1 - Is it fair to say that he gives the impression that this is the majority view in the ec? I haven't found this to be the case.
2 - Are people reacting against penal substitution, or against a sloppy version of penal substitution? To be honest, I've heard it articulated in such a way that it invites such criticism.
3 - I've never heard Brian McL make this particular statement. Did he provide a source?

Bob Robinson said...

Mike DeVries,

Let me say this: I know that Carson lines right up with Mark Dever on the Atonement. Dever wrote the cover story for Christianity Today (May 2006) that read, "No Substitute for the Substitute," defending Penal Substitution as the main way to understand the Atonement.

When that issue of CT hit the stands, I offered my analysis of it. I used the analogy of a bouquet of roses - that to understand the Atonement, we need to enjoy the entire bouquet; while Dever (and Carson) seek to single out one rose (Penal Substitution) as the main thing.

Mike DeVries said...

I'm not surprised. I read the Dever article in CT and had the same feeling as I did reading your post here.

It appears that "penal substitutionary atonement" has been turned into the litmus test for orthodoxy lately. And therein lies my concern. This one viewpoint is being held up as the [only?] way to read the significance of the atonement. If you were to share with someone that while you appreciate "penal substitutionary atonement" you've enjoyed exploring ___________ way of reading the atonement - sadly, the response often given is that communicates you've abandoned orthodoxy and "done damage" to the text.

By the way, I loved your bouquet metaphor. I've refered to it often. Do I owe you some kind of Starbucks-related royalty?

The other metaphor I've been exploring lately is that of a multi-paned window. "Penal substitutionary" is one of the panes by which we gaze upon the beauty of the atonement. To limit our vision to one pane of the window is to miss the fullness of the panoramic view that lies before us.

Eric Steen said...

Hello Bob,

Your view of the atonement differs not only from Dever and Carson, but the Apostle Paul. You hold that penal substitution is but one way to embrace the Savior. You testify that one may lay hold of the glorious Savior via numerous atonement theories, without embracing PS. Ostensibly, one could be reconciled to God by merely by following Christ's example.

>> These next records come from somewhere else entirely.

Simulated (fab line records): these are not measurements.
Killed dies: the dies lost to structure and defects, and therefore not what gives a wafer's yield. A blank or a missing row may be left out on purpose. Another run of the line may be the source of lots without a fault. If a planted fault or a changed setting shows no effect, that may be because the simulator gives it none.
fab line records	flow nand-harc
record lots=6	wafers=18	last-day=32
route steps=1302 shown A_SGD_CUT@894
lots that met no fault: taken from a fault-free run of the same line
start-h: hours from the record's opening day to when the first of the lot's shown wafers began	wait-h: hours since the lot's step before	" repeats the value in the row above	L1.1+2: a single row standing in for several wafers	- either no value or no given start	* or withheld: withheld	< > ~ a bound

I would like to give you the benefit of the doubt and assume your motivation is to exalt God by not constrainging the scope of Christ's sacrifice. Even so, Bob, by seeking to expand the atonement you undermine it. To be blunt, your understanding of the atonement is seriously flawed for it diminishes our Savior's sacrifice. (2 Cor 5:21, Gal 3:3, Is 53, Heb 2:17, Rom 8:1-4)

While I am at it... If justice issues are on par with idolatry, why does Paul in the epistle to the Colossians (Col 3:5-6) equate "immorality, impurity, passion, evil desire, and greed" to idolatry? why does't Paul say that these things are equal to "social injustice"? What's more, Paul says that it is because of these idolatries that "the wrath of God will come".

Eric Steen

Graeme said...

Great discussions. Thanks for the posts.

Maybe I am just too sucked into the emerging church movement to even notice heresy, but can someone please let me know where Brian McLaren has, in any of his writings, ever questioned penal substitutionary atonement.

I know that one of Carson's major targets is McLaren, but reading through McLaren's works, I fail to see what he sees. Am I just blind, or did I miss the subtext, or something?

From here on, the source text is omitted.